Southern Ocean Air-Sea Interaction
Veronica Tamsitt, Climate Change Research Centre, University of New South Wales, Sydney, NSW, Australia and Centre for Southern Hemisphere Oceans Research, CSIRO Oceans and Atmosphere, Hobart, TAS, Australia. Extracted from OOI Science Plan, 2021.
The Southern Ocean plays a critical role in the global ocean uptake of heat and carbon. One key component of understanding the Southern Ocean’s role in climate is the air-sea exchange of heat, carbon dioxide and the input of momentum into the ocean by winds at the sea surface. Historically, we have relied primarily on shipboard observations to measure Southern Ocean air-sea interaction. However, the remoteness, extreme wind and sea states, and seasonal sea-ice cover in the Southern Ocean have resulted in sparse observations and a strong seasonal bias toward the summer (see Figure to right, Ogle et al., 2018; Swart et al., 2019). As a result, there is a large spread in the net air-sea heat flux between different satellite and reanalysis products in the Southern Ocean (e.g. Liu et al. 2011, Swart et al. 2019), and ongoing uncertainty in the magnitude of the Southern Ocean carbon sink (Landschutzer et al., 2015; Gray et al., 2018).
The rapid development of relatively cheap autonomous surface vehicles in recent years has allowed unprecedented access to the Southern Ocean air-sea interface year-round, but these platforms tend to be deployed for limited time periods and have challenges with spatiotemporal aliasing of data (Thomson and Girton, 2017; Swart et al., 2019). Recent deployments of surface flux moorings, specifically the OOI Southern Ocean surface mooring along with the Southern Ocean Flux Site (SOFS) mooring deployed south of Australia (data available here. ), provide the first ever high-quality, detailed, continuous time series of air-sea interaction in the Southern Ocean.

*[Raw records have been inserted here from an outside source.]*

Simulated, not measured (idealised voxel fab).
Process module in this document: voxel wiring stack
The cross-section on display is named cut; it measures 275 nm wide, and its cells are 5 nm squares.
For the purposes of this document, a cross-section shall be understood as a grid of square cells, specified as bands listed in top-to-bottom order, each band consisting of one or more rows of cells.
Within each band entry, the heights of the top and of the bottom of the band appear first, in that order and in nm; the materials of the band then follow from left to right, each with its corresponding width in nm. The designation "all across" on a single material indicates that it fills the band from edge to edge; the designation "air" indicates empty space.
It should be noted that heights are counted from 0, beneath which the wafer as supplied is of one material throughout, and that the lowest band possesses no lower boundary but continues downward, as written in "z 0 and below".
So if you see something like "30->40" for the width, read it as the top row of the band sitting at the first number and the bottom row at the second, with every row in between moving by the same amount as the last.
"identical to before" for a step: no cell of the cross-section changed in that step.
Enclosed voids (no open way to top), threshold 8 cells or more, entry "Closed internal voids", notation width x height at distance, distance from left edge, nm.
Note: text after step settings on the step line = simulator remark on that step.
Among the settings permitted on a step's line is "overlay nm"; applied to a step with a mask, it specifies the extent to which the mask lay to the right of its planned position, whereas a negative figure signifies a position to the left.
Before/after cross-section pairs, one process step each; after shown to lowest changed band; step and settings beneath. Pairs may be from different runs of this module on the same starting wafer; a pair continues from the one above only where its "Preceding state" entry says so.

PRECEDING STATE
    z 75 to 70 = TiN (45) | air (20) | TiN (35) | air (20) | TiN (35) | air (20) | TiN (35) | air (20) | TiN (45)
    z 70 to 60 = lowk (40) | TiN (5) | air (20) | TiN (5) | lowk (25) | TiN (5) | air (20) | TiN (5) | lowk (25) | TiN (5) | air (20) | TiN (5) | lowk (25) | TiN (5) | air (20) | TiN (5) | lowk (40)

The OOI Southern Ocean surface mooring, deployed for almost five years from 2015 until 2020, was the southernmost, multi-year air-sea flux mooring ever deployed. The mooring design was specially designed to withstand the strong currents and waves of the Southern Ocean, and collected near-continuous meteorological and upper ocean data throughout four separate deployments. The mooring was located in a region where Southeast Pacific Subantarctic Mode Water is formed, which is also a region of high interannual variability in subduction of mode waters that are particularly important for anthropogenic heat and carbon storage in the ocean (Tamsitt et al., 2020; Meijers et al., 2019). The mooring observations provide a unique opportunity to study air-sea interaction from hourly to interannual timescales in the Southern Ocean and to greatly improve weather prediction and reanalysis products in this region (Ogle et al., 2018).
Ogle et al. (2018) used the OOI Southern Ocean mooring data to identify the key role of extreme heat loss events driven by cold Antarctic winds in driving the seasonal mixed layer deepening in the region. The mooring has also captured dramatic year-to-year variations in the wintertime surface ocean heat loss and corresponding mixed layer depth, particularly the winter of 2016, where highly unusual atmospheric conditions following an El Niño event led to unusually weak ocean heat loss and shallow mixed layers (Ogle et al., 2018; Tamsitt et al., 2020). Comparing and contrasting the OOI Southern Ocean mooring with SOFS in the Indian sector of the Southern Ocean has revealed key similarities and differences in the variability of air-sea heat flux in the two regions (Tamsitt et al., 2020).
Although there are no plans to redeploy the Southern Ocean mooring, there is great value in further retrospective analysis of the existing mooring data. These mooring data should be leveraged to further evaluate and improve numerical weather prediction products. The existing five years of OOI Southern Ocean mooring data is hugely valuable, but the time-series is insufficient to evaluate whether reanalysis products accurately represent interannual and decadal variability.
Another important priority for the scientific community is reducing uncertainty in our current quantification of Southern Ocean air-sea CO2 flux and developing the capacity to both predict and monitor how air-sea CO2 flux in this region may change under future climate change. The suite of biogeochemical sensors that were deployed on the OOI Southern Ocean surface mooring provide a unique opportunity to make advances in this quantification of carbon fluxes. In particular, the mooring data provide a valuable opportunity to validate and complement other Southern Ocean in situ carbon system measurements, particularly from biogeochemical Argo floats, as they provide in situ measured wind/atmospheric variables needed to calculate carbon fluxes, high temporal frequency not available on other platforms.
Finally, results and success of the OOI Southern Ocean mooring deployments can help inform future Southern Ocean air-sea interaction observing system design. Such moorings have both the potential to form a Southern Ocean-wide air- sea flux monitoring system (e.g. Wei et al., 2020), and also to act as a core component of process studies to better understand the role of ocean fronts, eddies, and other small-scale features in air- sea interaction.